Gameon for simulation at LTU
Real-time simulation, where wrong decisions lead to realistic alarms about breakdowns or breaks on the paper path, is now an opportunity for prospective engineers at Luleå University of Technology, LTU. Starting this term, students in year four of “Industrial Environmental and Process Engineering” will run a virtual pulp and paper factory on their tablets or laptops.
Teachers Robert Nilsson and Curt Lindström at LTU have taught ten future engineers during their course in cellulose and paper engineering. In previous courses the teacher has reviewed each subprocess theoretically and explained the chemical and physical dynamics. This year’s course has first been a theoretical review, but this time the students have been given the opportunity to follow up the review by trying to control the process in the simulation software Everysim.
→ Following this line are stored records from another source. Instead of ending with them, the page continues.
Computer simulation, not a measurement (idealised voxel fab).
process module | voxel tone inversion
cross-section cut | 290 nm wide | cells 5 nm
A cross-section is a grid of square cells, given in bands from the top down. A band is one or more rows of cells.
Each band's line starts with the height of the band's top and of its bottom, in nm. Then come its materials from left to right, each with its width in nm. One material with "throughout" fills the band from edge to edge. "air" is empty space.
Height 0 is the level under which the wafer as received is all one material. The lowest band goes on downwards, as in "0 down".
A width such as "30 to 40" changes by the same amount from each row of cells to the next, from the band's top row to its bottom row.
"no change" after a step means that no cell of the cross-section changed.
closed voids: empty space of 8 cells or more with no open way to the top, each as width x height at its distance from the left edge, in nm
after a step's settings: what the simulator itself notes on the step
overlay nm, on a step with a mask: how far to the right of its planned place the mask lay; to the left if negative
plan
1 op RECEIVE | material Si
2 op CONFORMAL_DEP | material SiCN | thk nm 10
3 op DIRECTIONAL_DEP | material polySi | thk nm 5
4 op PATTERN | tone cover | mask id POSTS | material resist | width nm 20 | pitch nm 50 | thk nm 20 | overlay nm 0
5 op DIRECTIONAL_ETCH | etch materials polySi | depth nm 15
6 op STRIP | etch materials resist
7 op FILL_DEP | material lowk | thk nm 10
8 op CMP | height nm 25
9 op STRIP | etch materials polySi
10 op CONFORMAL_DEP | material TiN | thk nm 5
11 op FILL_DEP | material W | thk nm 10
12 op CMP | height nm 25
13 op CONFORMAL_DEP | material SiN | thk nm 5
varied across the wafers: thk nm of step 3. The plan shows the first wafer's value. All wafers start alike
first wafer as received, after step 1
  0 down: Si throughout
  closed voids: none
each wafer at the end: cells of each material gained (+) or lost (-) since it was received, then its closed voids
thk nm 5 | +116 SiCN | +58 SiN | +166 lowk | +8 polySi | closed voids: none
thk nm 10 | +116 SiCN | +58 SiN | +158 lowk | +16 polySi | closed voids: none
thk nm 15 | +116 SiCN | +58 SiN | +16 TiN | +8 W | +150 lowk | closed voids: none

“It makes a huge difference when the students themselves can get a sense of the dynamics in each subprocess,” says Curt Lindström. Now red lights start flashing when they do not get it right in their attempt to control the process. They have learned more than in previous courses, and they have been very pleased to be able to control the process “for real”. The simulation goes all the way from pulping to the beginning of the press section.
Gameon is a short name for “Game Management in a Web Based Simulation Platform for Dynamic Processes”, a result of collaboration between LTU and Optimation, experts in Industrial Process Management and Modelling, and IT software company Softronic, which built the platform for the simulation models. The project has been partially funded by the Piia strategic innovation project.
Gameon is thus web-based, the simulation models run in the cloud, no installation required, and can be used on most devices ranging from mobile phones to computers. “Simulations can require a lot of performance, but it’s not a problem when executed in the cloud,” says Peter Lingman, Optimation. It can be boosted up to 50 times normal speed, which means that you can test a lot of process control during a double lesson.
“We have used a tight protocol to ensure that a 3G connection is also available for large and demanding simulations, such as high speed simulations,” says Joacim Marklund, Softronic.
Gameon can be seen as an example of Gamefication, using designs and features similar to those of computer games. The principle is common in teaching in a school environment, in healthcare and in business. Gameon has been partially funded by the strategic innovation project Piia, Process Industry IT and Automation, funded by industry together with Vinnova, Energy Agency and Formas during the period 2014-2016.
The simulation platform has been developed in collaboration between Optimation and Softronic and is known as Everysim. It can handle simulation models built in the Modelica language.
LTU is now alone in being able to use Gameon in teaching. But Optimation expects to use the technology for other customers, mainly in the process industry.